Frank E. Reynolds, Jason A. Carbine. The Life of Buddhism. Berkeley and Los Angeles: University of California Press, 2000. x + 230 pp. $45.00 (cloth), ISBN 978-0-520-21105-6.
Reviewed by Kate Crosby (Department for the Study of Religions, School of Oriental and African Studies, University of London)
Published on H-Buddhism (September, 2004)
This collection of fifteen chapters, consisting mainly of reprinted book and article extracts from as early as 1928 to the present, is a useful resource for the study of the practice of Buddhism. Each chapter is provided with a brief introduction that draws out the relevance to broader Buddhist practice of the specifics described in that chapter.

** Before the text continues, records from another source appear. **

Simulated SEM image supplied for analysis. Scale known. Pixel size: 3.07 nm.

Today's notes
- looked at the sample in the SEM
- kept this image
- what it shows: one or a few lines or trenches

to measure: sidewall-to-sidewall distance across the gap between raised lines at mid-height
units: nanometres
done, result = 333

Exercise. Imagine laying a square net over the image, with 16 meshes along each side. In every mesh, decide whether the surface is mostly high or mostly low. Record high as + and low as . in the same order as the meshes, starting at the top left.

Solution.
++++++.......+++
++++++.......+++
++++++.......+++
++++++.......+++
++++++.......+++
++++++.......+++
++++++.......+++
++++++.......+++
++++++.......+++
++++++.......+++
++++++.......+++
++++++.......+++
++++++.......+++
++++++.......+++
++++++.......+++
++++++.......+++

There are four sections to the book. The first, "Temples, Sacred Objects, and Associated Rituals," contains chapters on Japan, Myanmar and Thailand. "Temple and Monastic Complexes (Japan)," even though it contains the oldest essay, from James Bissett Pratt's The Pilgrimage of Buddhism and Buddhist Pilgrimage, 1928, makes an excellent opening. While written specifically about Japan, it gives an indication of the vast range of roles a Buddhist temple plays in many communities throughout the world. The temple is the playground, the community leisure space, and the site of the fair. It provides not only a variety of religious needs, but also a focus and collective experience of affluence unimaginable on the individual scale. It also provides for every mood, from the calm of rest and jollity of community to the festivity of celebration and the solemnity of funerals--although, as seen elsewhere in the book, Buddhist funerals are not always solemn occasions. Pratt also describes the diversity of the buildings and sense of awe they inspire, and the range of religious practices, from the grand scale to the small and incidental. Interesting minor observations include the vast black ropes retained from the construction of the temple, presumably of incomparable strength since made from the long hair donated by female supporters; and the fact that some temple library buildings may be rotated in their entirety, in order to gain the equivalent merit of reciting all the scriptures. A contrast is also provided between the urban temple (equivalent to the urban or village temple in much of Asia) and the remote rural temple (equivalent to meditation or forest temples). The editors' apparent embarrassment at Pratt's empathetic style, "The setting of this first essay is Japan in the first quarter of the twentieth century, and the observer is, at times, overly romantic" is unnecessary (p. 24).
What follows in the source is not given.